In one of our recent bi-weekly phone calls, Brian Hoff and I were discussing how growth is addictive. There’s a rush that comes from watching your business double every month. And while growth can be a great thing, I’ve found a subtle shift taking place in how and why I work. I’ve started basing all my decisions around maintaining the growth rate. It’s gotten to the point were I feel down or upset when one month is the same as the previous month, even when I’m making more money than I need and more than I’ve ever made before.
I wrote a post a few weeks ago about how busyness becomes an end in itself. We stay busy without really examining or knowing why. Growth has turned into the same thing for me. I’ve started chasing the money. And in doing that I think I’ve lost sight of why I started Bottlerocket in the first place.

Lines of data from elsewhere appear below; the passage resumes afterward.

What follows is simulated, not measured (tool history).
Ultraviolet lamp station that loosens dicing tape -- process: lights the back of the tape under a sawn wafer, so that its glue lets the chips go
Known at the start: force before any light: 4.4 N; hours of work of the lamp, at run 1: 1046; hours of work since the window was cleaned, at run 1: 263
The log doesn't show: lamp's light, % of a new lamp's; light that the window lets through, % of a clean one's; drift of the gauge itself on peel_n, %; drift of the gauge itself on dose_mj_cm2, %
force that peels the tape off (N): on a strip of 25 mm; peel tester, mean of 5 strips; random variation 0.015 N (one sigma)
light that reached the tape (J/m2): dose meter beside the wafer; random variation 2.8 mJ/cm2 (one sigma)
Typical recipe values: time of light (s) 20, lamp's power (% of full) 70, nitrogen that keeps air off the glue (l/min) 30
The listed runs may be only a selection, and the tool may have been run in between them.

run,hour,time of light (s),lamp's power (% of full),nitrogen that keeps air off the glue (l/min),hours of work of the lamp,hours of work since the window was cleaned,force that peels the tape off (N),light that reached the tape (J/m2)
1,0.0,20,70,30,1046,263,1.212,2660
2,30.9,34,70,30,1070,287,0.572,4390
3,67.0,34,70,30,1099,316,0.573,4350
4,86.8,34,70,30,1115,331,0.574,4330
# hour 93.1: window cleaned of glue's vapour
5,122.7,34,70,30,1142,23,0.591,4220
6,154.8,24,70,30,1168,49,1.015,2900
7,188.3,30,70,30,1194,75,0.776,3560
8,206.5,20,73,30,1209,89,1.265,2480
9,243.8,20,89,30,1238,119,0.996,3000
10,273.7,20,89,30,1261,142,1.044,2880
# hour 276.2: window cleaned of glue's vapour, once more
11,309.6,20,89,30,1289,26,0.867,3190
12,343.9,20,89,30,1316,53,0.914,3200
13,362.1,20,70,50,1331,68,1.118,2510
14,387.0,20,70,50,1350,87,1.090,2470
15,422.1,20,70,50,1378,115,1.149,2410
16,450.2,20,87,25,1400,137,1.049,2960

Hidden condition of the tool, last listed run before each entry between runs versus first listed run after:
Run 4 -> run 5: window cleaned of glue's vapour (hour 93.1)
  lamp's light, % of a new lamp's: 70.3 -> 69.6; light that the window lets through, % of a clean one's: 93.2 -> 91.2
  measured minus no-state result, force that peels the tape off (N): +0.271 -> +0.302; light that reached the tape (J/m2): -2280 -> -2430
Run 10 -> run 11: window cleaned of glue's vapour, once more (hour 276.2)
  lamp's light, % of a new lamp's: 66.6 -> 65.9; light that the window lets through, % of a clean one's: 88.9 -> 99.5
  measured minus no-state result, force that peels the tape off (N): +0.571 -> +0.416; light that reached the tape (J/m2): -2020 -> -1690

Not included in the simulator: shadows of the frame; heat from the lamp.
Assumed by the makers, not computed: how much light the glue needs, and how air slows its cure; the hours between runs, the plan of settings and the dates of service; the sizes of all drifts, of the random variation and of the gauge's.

The reasons I launched Bottlerocket in 2010 where largely about lifestyle. I wan’t to be self-employed. I wanted to make enough money to support my wife, who is a stay-at-home mom, and my kids. I wanted to have the flexibility to work from home and be around my family, to take the afternoon off and go to the park with my girls, and to generally work when and where I please. Most of these things have suffered this year as I’ve begun to chase more and more growth and income.
A lifestyle of “more” can never be satisfied. With more income comes more purchases, with more clients comes more employees, with more infrastructure comes even more infrastructure.
I realize that if I wanted to build a company, some of this growth has to happen. But I never wanted to build a company. I wanted freedom and independence. I wanted to be a craftsman, an artist. And there seems to be a line where more money actually starts taking away from those things.
So all this week I’ve been asking myself how much is enough? At what point can I say, “I’ve got enough money and I don’t need any more.” And that’s really tough because it’s ingrained somewhere in my head that more is always better. I spend so much time accumulating. Eventually accumulation has become the hobby. I buy more books than I will ever have the time to read. I buy bigger cars and houses simply because I can afford them. It’s as if the joy of reading, for example, has been replaced by the joy of owning more books.
It is ridiculous how much “stuff” I have. At 32 I have a bigger house, newer car and more money than my dad ever had. And yet I still feel that I haven’t arrived, that I haven’t yet achieved success. My dad didn’t have a super-important, super-high-paying job. But he also wasn’t gone all the time (physically or emotionally). He was around. He provided. I felt loved. How have I lost sight of these things?
I’ve worked several evenings a week and every Saturday for the last several month. I’ve told my wife that it won’t last forever and that I’m just in a growth phase. But there’s no end in sight. And honestly, however much money I made by working instead of going to the fall festival with my girls and missing Saturday trips to the aquarium seems completely insignificant now.
Just to be clear, sometimes, as providers, we have to put in tons of hours to make ends meet. And there is no shame in that. Providing for one’s family is honorable. But I’m not talking about that. I’m talking about after that point; when you’re able to provide, but keep going full-speed because enough is never enough.
I’m not yet sure what this means for my future. I’ve already started taking some steps to restructure my business so that I’m not working all the time. I’m looking for things to cut out and ways to change the pattern of accumulation that drives me. I don’t know how to do it yet.
One of the ideas I’m starting with is intentionally limiting my income. I’ve picked an amount that I need to faithfully support my family and I’m not going to work beyond that. I’m not going to build an empire (of stuff or work) that I don’t need and don’t want at the expense of time with my family and enjoying what I already have.
Contentment is a hard discipline to practice. I’ve failed miserably at it and have, ironically, experienced less satisfaction in life.
I’ve got some interesting ideas for my business and personal life over the next couple of months and into 2013. I’m not sure if it will work, but it’s worth a try.